Museums and art galleries serve as fundamental institutions of the cultural education given to citizens, becoming ‘national’ centres. Many schools have day trips to these national educational centres with the aim of exposing children to the history of people in Britain. Such history and individuals present within museums and galleries are in fact subject to the western gaze. It is common knowledge that many artifacts collected and brought into these British establishments were stolen from their home nations, simply to be goggled at by white citizens and described as ‘fascinating’, ‘beautiful’ or ‘weird’, othering everything about differing cultures and customs. Although informative to an extent, museums and art galleries often feed the western gaze to visitors, educating society on far-away oddities rather than showcasing a collective and inclusive world.
Of course, amidst various narrow-minded collections and curations activist artists are creating and displaying work to properly educate visitors seeking information on history and societies in the West. Inclusive Art Gallery is a recently launched Instagram-based platform displaying art by ethnic minority artists or with ethnic minority sitters. The featured artworks mould a new image of Western society, including and celebrating an array of cultures present in the West and calling out racist colonial habits of the art-world. This blogpost is in collaboration with Inclusive Art Gallery, highlighting 2 artists of whom have successfully diverted the gaze of the Western eye, forcing the reality of history. The lived experiences of many more ethnic minority artists and sitters can be found @inclusiveartgallery .
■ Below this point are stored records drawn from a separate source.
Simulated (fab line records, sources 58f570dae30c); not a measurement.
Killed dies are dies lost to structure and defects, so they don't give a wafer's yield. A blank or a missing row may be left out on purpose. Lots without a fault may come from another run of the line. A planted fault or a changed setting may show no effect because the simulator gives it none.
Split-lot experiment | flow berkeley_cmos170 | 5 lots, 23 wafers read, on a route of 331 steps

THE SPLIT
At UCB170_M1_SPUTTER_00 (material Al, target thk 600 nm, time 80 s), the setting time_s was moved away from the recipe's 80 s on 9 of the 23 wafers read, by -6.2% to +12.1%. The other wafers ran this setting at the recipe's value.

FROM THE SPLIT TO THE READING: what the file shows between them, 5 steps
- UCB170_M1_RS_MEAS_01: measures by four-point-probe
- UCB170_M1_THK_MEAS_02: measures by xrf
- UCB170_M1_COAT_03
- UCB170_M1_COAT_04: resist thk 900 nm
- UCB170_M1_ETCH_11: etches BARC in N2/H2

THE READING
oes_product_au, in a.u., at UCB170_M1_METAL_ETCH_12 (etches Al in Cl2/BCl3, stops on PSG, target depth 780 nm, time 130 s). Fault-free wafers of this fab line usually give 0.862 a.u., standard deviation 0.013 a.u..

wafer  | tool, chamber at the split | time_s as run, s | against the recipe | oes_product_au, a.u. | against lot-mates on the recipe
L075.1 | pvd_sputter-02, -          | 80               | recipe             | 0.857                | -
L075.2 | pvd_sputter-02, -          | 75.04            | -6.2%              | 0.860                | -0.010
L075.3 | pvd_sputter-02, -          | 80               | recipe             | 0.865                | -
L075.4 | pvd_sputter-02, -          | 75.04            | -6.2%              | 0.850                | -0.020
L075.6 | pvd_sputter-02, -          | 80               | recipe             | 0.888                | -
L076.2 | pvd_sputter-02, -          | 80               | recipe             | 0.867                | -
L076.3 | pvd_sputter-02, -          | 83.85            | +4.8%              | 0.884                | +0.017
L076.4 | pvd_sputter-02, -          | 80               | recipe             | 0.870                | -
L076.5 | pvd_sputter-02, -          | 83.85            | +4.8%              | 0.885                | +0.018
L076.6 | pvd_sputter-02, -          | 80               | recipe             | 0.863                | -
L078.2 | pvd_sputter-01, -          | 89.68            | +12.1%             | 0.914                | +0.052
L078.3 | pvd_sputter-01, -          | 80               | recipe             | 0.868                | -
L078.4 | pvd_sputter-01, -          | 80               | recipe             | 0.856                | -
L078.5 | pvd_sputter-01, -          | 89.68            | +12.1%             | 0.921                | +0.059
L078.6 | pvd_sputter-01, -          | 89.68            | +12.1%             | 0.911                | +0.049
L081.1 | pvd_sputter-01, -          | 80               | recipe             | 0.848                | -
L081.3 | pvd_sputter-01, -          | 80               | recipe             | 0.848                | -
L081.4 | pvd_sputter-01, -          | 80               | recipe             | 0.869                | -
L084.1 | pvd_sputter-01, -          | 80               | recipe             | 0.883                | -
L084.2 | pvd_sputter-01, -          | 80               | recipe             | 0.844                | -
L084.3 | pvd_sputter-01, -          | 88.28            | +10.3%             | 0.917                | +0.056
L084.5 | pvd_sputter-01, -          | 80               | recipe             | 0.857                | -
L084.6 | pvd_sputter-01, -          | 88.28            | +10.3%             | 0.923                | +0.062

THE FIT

This mural sized piece titled ‘#20: Die’ is part of Ringgold’s ‘American People’ series in response to the 1960s Race Riots. The piece is disturbing and moving. New York’s Museum of Modern Art acquired this piece, first displaying it near busy escalators to make the disturbing truth unavoidable. The piece has since been moved to hang alongside Picasso.
Ringgold wanted people to understand that the riots were “not just poor people breaking into stores.” They were about white flight, urban blight, dying industries. They were about, she said, “people trying to maintain their position, and people trying to get away. Ringgold explains that “everybody was involved” during the riots, blood spatters evenly across an interracial group of men, women, and children, suggesting that no one is free from this struggle. Their clothing—smart dresses and business attire—implies that a well-off professional class is being held accountable in this scene of violent chaos.
The children grasping and terrified at the centre of the scene creates an emotional reaction as to what the future will become. Unfortunately, not much has changed since the 1960s. Those children have grown up and their nightmares of continued violence are a reality. Social media is a new platform, perhaps a recreation would include a smartphone in all the subjects’ hands. This valuable resource can be empowering through sharing experiences, listening to the voices which often get silenced and educating oneself on how to stand in solidarity and productively help the movement.
Known for challenging colonial history within museums and galleries, Wilson reframes cultural symbols and artifacts taken out of their home countries, altering traditional interpretations. Wilson describes himself as of African, Native American, European and Amerindian descent. His mixed ancestry allows Wilson to feel the effect of the singular racial narrative in the museum and heritage sector, a facility for cultural education and discussion within society. Wilson states “My interest was not so much teaching people anything — it was switching on a switch, seeing where you are.”
This piece is titled ‘Grey Area (Black Version)’, features replicas of the renowned ancient Egyptian sculpture of queen Nefertiti. Each of Wilson’s recreations are of a differing shade of grey, ranging from white to black. The original Nefertiti bust is a point of controversy as Germany displays the sculpture in the Berlin’s Egyptian Museum, taken out of Egypt in 1912. Wilson created this piece to be displayed at the 1993 Whitney Biennial in New York. The biennial focussed on issues of politics and identity, becoming controversial by being the first biennial of which male artists were the minority. Wilson’s piece aims to highlight the ‘Grey Area’ regarding Nefertiti’s racial identity due to her fantasied and celebrated presence as a black woman in African-American culture. Wilson succeeds in visually highlighting confusion regarding history within the museum sector, suggesting one must not blindly accept information present within museums and galleries without considering the Western gaze.